2021 Prize Winners Announced
The Society of American Historians is delighted to announce our 2021 prize winners.
To hear brief remarks from each winner please visit the Society's SoundCloud page.
●The second annual Tony Horwitz Prize honoring distinguished work in American history of wide appeal and enduring public significance is awarded to Lonnie G. Bunch III.
Mr. Bunch, 14th Secretary of the Smithsonian Institution and Founding Director of the National Museum of African American History and Culture, has contributed beyond measure to the preservation, presentation, and interpretation of the African American experience. Mr. Bunch meditated on these experiences in, among other volumes, Call the Lost Dream Back: Essays on History, Race & Museums (2010) and A Fool’s Errand: Creating the National Museum of African American History and Culture in the Era of Bush, Obama, and Trump (2019).
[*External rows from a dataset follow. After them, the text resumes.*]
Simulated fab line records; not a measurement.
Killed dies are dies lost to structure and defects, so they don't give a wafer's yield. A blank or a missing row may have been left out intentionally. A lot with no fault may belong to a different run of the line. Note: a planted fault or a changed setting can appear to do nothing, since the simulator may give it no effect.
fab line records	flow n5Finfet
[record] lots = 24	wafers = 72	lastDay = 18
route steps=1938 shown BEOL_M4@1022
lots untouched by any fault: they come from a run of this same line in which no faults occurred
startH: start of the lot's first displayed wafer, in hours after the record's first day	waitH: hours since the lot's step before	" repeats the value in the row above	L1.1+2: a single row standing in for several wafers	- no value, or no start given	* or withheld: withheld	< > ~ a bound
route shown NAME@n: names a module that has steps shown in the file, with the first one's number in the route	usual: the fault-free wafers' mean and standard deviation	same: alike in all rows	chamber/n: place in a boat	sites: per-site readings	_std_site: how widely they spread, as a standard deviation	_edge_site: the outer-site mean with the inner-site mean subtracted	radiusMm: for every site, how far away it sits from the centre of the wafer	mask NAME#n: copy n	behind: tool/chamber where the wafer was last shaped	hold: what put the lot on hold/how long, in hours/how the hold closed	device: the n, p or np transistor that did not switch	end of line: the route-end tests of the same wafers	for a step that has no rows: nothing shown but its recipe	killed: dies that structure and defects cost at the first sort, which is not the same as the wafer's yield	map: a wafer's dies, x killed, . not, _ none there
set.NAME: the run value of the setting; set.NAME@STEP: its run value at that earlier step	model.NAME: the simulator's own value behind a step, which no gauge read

In 2005, after a distinguished curatorial career at the National Museum of American History and four years as president of the Chicago Historical Society, Mr. Bunch accepted the challenge of conceiving and creating an institution that would commemorate and continually re-imagine the experience of African Americans from the arrival of the first slave ships to the present day.
Because of his vision, tenacity, diplomatic skill, and sheer passion, this great museum opened to the public in 2016 within 1,000 feet of the Washington Monument on the National Mall. It began as an idea with no home and no collection. Today it holds more than 40,000 objects—many contributed by families who had sheltered them from oblivion for generations—from Nat Turner’s Bible and Harriet Tubman’s hymnal, to Emmett Till’s casket and Chuck Berry’s guitar. The NMAAHC is a living institution that combines the long narrative of African-American history with focused special exhibitions and “reflection booths” where visitors add their own memories to the ever-growing whole. Simultaneously heartbreaking and inspiring, it tells a complex yet gripping story that reflects its founder’s conviction that “one can tell a great deal about a country by what it remembers” and his admonition that “one learns even more about a nation by what it forgets.”
The Horwitz prize, supported by The Cedars Foundation, honors the Society’s treasured colleague and former president, Tony Horwitz, who died in 2019. Horwitz, a graduate of the Columbia University Graduate School of Journalism, was a Pulitzer Prize-winning journalist, a former staff writer for the New Yorker, and a distinguished historian whose distinctive voice was marked by surpassing humanity and grace.
●The 64th annual Francis Parkman Prize is awarded to Christopher Tomlins for In the Matter of Nat Turner: A Speculative History (Princeton University Press).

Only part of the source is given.